Re: AssertLog instead of Assert in some places - Mailing list pgsql-hackers

From Peter Geoghegan
Subject Re: AssertLog instead of Assert in some places
Date
Msg-id CAH2-Wzmqs8BAweWoneYJzSjFDci=3UTr+dAg2WrPV-vP5DHF3Q@mail.gmail.com
Whole thread Raw
In response to Re: AssertLog instead of Assert in some places  (Andres Freund <andres@anarazel.de>)
List pgsql-hackers
On Fri, Aug 11, 2023 at 2:04 PM Andres Freund <andres@anarazel.de> wrote:
> Where supported, a crash (distinguishing from assertion failures) will now
> report something like:
>
> process with pid: 2900527 received signal: SIGSEGV, si_code: 1, si_addr: 0xdeadbeef
>         [0x5628ec45212f] pg_fatalsig_handler+0x20f:
../../../../home/andres/src/postgresql/src/common/pg_backtrace.c:615
>         [0x7fc4b743650f] [unknown]
>         [0x5628ec14897c] check_root+0x19c (inlined):
../../../../home/andres/src/postgresql/src/backend/main/main.c:393
>         [0x5628ec14897c] main+0x19c: ../../../../home/andres/src/postgresql/src/backend/main/main.c:183
>
> after I added
>         *(volatile int*)0xdeadbeef = 1;
> to check_root().

It'll be like living in the future!

> For signals sent by users, it'd show the pid of the process sending the signal
> on most OSs. I really would like some generalized infrastructure for that, so
> that we can report for things like query cancellations.

That sounds great.

> > It would also be great if the tests spit out information about
> > assertion failures that was reasonably complete (backtrace without any
> > mangling, query text included, other basic context), reliably and
> > uniformly -- it shouldn't matter if it's from TAP or pg_regress test
> > SQL scripts.
>
> Hm. What other basic context are you thinking of? Pid is obvious. I guess
> backend type could be useful too, but normally be inferred from the stack
> trace pretty easily. Application name could be useful to know which test
> caused the crash.
>
> I'm a bit wary about trying to print things like query text - what if that
> string points to memory not terminated by a \0? I guess we could use an
> approach similar to pgstat_get_crashed_backend_activity().

I agree that being less verbose by default is good. On second thought
even query text isn't all that important.
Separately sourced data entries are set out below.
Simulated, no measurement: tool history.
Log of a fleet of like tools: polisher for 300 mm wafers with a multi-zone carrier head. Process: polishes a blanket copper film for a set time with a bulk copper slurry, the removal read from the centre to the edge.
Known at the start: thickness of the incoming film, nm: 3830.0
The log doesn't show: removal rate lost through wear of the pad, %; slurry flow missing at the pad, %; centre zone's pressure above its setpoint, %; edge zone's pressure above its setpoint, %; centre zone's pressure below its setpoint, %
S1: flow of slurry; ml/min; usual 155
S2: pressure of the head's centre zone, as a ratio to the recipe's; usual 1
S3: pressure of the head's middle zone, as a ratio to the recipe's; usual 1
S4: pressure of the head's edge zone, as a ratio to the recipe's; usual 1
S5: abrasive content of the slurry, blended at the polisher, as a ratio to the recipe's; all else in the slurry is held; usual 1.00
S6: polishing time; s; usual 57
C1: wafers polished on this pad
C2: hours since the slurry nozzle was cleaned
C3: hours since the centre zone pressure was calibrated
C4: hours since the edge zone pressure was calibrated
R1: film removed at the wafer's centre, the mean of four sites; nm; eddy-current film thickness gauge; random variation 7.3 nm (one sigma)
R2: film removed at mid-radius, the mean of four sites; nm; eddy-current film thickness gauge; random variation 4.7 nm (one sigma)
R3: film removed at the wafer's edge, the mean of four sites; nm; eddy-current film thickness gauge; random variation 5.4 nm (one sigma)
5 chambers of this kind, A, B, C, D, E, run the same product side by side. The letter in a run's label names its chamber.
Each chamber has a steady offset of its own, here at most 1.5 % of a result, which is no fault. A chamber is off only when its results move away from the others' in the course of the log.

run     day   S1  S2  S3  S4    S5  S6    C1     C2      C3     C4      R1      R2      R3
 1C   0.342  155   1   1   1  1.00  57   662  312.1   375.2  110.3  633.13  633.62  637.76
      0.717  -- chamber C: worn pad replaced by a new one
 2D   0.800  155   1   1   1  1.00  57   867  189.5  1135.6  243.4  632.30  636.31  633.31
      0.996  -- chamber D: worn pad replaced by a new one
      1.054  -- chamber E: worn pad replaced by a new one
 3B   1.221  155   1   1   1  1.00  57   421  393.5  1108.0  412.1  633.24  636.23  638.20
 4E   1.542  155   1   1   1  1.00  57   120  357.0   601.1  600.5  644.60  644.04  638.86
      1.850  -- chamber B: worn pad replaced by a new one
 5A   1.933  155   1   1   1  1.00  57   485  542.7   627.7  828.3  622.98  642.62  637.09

> One issue with reporting crashes from signal handlers is that the obvious way
> to make that signal safe (lots of small writes) leads to the potential for
> interspersed lines.  It's probably worth having a statically sized buffer that
> will commonly be large enough to print a whole backtrace. When too small, it
> should include the pid at the start of every "chunk".

Good idea.

> > Which kind of test happened to be involved is usually not interesting to me
> > here (even the query text won't usually be interesting), so being forced to
> > think about it slows me down quite a lot.
>
> Interesting - I quite often end up spending time trying to dig out which query
> from what sql file triggered a crash, so I can try to trigger it in
> isolation. I often wished the server knew the source line associated with the
> query. Enough that I pondered ways to have psql transport that knowledge to the
> the server.

I actually do plenty of that too. My overall point was this: there is
likely some kind of pareto principle here. That should guide the sorts
of scenarios we optimize for.

If you actually benchmarked where I spent time while writing code,
minute to minute, I bet it would show that most of the individual
debug-compile cycles were triggered by issues that had a fairly simple
and immediate cause. Cases where I improve one small thing, and then
rerun the tests, which show an assertion failure in nearby code. As
soon as I see very basic details I immediately think "duh, of course"
in these cases, at which point I'll come up with a likely-good fix in
seconds. And then I'll rinse and repeat. My fix might just work (at
least to the extent that all tests now pass), but it also might lead
to another assertion failure of the same general nature.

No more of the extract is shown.